GE Discussing Baker Hughes Partnership as Oil Slump Endures

Oct. 28, 2016
GE has expanded its oil and gas business in recent years through more than $10 billion in acquisitions, making it the company’s fourth-largest division.

General Electric Co. (IW 500/6) is holding discussions with Baker Hughes Inc. on potential partnerships that would bring together an industrial equipment behemoth with one of the oil industry’s largest service providers.

The talks are ongoing but the options under consideration don’t include “an outright purchase,” according to GE spokeswoman Deirdre Latour, following a report by the Wall Street Journal saying the company was in talks to buy Baker Hughes.

Oilfield contractors are increasingly partnering in an effort to cut costs and offer oil explorers more streamlined and comprehensive options for the services and gear needed to suck crude out of the ground. Service providers and equipment makers have been asked by their customers during the downturn to find ways to make the process more efficient.

A Baker Hughes-GE partnership would compete more effectively with the world’s top oilfield-services provider, Schlumberger Ltd., Richard Spears, vice president at the Tulsa-based oilfield consultant Spears & Associates, said Thursday in a phone interview. Schlumberger recently bought equipment maker Cameron International.
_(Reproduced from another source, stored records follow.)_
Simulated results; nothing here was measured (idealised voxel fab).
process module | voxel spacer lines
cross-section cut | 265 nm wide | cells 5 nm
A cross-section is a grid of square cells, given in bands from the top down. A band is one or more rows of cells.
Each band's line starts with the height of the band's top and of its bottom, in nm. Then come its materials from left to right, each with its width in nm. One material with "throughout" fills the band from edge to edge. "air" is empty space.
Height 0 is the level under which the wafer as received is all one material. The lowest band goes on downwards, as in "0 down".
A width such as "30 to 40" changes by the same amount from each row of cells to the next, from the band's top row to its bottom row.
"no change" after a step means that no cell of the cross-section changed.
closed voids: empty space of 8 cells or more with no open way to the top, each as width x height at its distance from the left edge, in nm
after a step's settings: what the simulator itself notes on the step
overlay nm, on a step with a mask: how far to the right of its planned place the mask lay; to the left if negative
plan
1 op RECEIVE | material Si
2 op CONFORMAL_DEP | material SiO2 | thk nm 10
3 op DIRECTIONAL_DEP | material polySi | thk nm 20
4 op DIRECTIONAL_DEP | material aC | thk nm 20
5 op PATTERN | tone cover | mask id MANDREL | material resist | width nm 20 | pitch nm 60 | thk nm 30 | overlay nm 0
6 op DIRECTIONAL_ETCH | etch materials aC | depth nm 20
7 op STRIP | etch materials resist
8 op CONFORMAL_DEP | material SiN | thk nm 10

Baker Hughes jumped as much as 19% in after-hours trading in New York following the Wall Street Journal report, which cited people familiar with the matter. The shares pared gains after GE’s statement, and were up 7.1% as of 9:13 p.m. GE was little changed.

Melanie Kania, a spokeswoman for Baker Hughes, declined to comment.

Baker Talks with Halliburton Faltered

Baker Hughes terminated plans to be acquired by Halliburton Co. earlier this year after failing to win antitrust approval from regulators around the world. GE acknowledged that it had held talks about possibly bidding for parts of Baker Hughes that Halliburton was seeking to unload for the deal.

GE has expanded its oil and gas business in recent years through more than $10 billion in acquisitions, making it the company’s fourth-largest division. Yet, within the world of oilfield services and equipment manufacturing, the Boston-based company ranked 11th, according to April data from Spears & Associates.

Sales in GE’s oil and gas unit fell 25% in the third quarter, the most in the company’s industrial divisions. Still, executives have said the company is open to deals and would like to be opportunistic during the oil market slump. The company has said it could add as much as $20 billion of new debt to support growth efforts.

A partnership between GE and Baker Hughes “would have strategic logic, given there would be considerable complementarity of product offerings,” Julian Mitchell, an analyst with Credit Suisse Group AG, said Thursday in a note. A full acquisition may not make sense, he said, due to the size of such a deal and questions over whether Baker Hughes shareholders would support it.

The oil-services and equipment sectors have been among the hardest hit in the two-year downturn, contributing the largest chunk of the more than 350,000 jobs slashed globally.

At least 100 North American oilfield services companies have gone bankrupt in 2015 and 2016 as energy prices slid, according to a tally by law firm Haynes & Boone. Exploration customers were forced to cut an unprecedented amount of spending over the past two years to cope with the oil industry’s worst financial crisis in a generation.